Slate have excerpts from Christopher Hitchens’ new book “God Is Not Great: The Case Against Religion“.
Religious faith is, precisely because we are still-evolving creatures, ineradicable. It will never die out, or at least not until we get over our fear of death, and of the dark, and of the unknown, and of each other. For this reason, I would not prohibit it even if I thought I could. Very generous of me, you may say. But will the religious grant me the same indulgence? I ask because there is a real and serious difference between me and my religious friends, and the real and serious friends are sufficiently honest to admit it. I would be quite content to go to their children’s bar mitzvahs, to marvel at their Gothic cathedrals, to “respect” their belief that the Koran was dictated, though exclusively in Arabic, to an illiterate merchant, or to interest myself in Wicca and Hindu and Jain consolations. And as it happens, I will continue to do this without insisting on the polite reciprocal condition—which is that they in turn leave me alone. But this, religion is ultimately incapable of doing. As I write these words, and as you read them, people of faith are in their different ways planning your and my destruction, and the destruction of all the hard-won human attainments that I have touched upon. Religion poisons everything.

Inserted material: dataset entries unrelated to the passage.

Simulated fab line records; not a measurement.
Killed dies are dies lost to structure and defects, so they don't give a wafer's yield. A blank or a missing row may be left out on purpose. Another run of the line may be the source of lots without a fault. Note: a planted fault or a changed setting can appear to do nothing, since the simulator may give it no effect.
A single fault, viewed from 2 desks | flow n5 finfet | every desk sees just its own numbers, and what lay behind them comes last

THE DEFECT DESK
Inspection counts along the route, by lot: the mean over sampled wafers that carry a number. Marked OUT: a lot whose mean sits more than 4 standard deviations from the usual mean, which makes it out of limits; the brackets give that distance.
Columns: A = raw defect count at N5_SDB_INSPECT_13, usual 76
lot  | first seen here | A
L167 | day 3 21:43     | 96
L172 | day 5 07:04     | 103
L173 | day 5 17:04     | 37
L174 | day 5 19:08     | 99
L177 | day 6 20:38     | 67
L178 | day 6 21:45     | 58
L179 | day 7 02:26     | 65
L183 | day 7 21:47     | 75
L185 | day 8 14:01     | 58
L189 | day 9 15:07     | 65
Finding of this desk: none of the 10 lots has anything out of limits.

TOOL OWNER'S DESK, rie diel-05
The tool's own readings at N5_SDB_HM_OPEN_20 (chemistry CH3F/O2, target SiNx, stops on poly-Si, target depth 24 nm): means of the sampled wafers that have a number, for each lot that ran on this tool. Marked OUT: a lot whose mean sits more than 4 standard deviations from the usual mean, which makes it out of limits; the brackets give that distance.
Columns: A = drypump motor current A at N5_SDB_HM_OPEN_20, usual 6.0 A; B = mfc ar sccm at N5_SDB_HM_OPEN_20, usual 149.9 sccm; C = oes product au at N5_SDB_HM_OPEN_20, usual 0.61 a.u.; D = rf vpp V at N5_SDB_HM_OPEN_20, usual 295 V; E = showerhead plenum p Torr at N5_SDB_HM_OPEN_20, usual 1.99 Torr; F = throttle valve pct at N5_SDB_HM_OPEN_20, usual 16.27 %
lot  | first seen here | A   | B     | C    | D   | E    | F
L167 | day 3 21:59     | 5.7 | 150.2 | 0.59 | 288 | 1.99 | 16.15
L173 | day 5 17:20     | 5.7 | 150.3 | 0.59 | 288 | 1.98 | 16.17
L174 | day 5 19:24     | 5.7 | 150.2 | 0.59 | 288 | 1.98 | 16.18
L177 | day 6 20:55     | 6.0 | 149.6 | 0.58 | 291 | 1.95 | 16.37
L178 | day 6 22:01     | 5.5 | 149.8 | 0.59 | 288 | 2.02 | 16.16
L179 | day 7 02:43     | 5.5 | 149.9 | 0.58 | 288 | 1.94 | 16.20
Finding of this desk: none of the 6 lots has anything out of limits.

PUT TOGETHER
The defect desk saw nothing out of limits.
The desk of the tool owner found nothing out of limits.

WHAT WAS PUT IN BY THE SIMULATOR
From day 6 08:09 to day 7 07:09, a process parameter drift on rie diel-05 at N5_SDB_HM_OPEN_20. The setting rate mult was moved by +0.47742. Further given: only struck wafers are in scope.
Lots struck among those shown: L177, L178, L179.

I can’t comment on Dawkins’ book, which I haven’t read, but it looks to be a good deal more readable than Daniel Dennett’s “Breaking the Spell: Religion as a Natural Phenomenon“, which I abandoned through sheer tedium after a mere 50 pages.
Islam when examined is not much more than a rather obvious and ill-arranged set of plagiarisms, helping itself from earlier books and traditions as occasion appeared to require. Thus, far from being “born in the clear light of history,” as Ernest Renan so generously phrased it, Islam in its origins is just as shady and approximate as those from which it took its borrowings. It makes immense claims for itself, invokes prostrate submission or “surrender” as a maxim to its adherents, and demands deference and respect from nonbelievers into the bargain. There is nothing—absolutely nothing—in its teachings that can even begin to justify such arrogance and presumption.
Hmm – is that kind of talk legal nowadays? Surely that’s offensive to some people’s deeply held religious convictions.
And while in Hitchens mode, I missed this review of Ali Allawi’s “The Occupation of Iraq: Winning the War, Losing the Peace” while I was away:
Without needing or wishing to soften any critique of post-invasion planning, I would propose that this analysis has a highly unsettling implication. Hell was coming to Iraq no matter what.
This point is undergirded by another one, which is that hell was already making considerable strides in Iraq in the decade before 2003. Again, Allawi’s cool analysis and careful evidence darkens this already black picture. All the crucial indices, from illiteracy to unemployment to the emigration of talent and skill, were rapidly heading south. Perhaps most ominously, the reaction of Saddam Hussein was to ratchet up religious and theocratic rhetoric and policy, broadcasting for jihad ’round the clock, engaging in a massive mosque-building program, and launching sporadic “morals” campaigns. Again, U.S. policy could hardly be indifferent to this distress and misery and demagogy, if only because the whole context was shaped by two largely American decisions. The first was to allow Saddam to remain in power after 1991 and to watch while he massacred the Shiites and Kurds, an action that Allawi rightly describes as “unforgivable.” The second was to impose sanctions, which, unduly prolonged, did far more damage to an already distraught society than they did to the ruthless and corrupt regime.
I think I could pass an examination in the failures of our post-2003 policy and even add a few observations from experience. But I have never been able to overcome the feeling that Iraq was our ward and responsibility one way or another, and that canceling or postponing an intervention would only have meant having to act later on, in conditions even more awful and dangerous than the ones with which we have become familiar.
I think it’s true that there was no plausible scenario after Saddam which wouldn’t have involved considerable bloodshed, and that many are now only too happy to be able to lay the blame for this on the US intervention. But of course that’s not an argument that’s going to convince anyone who was opposed to the intervention.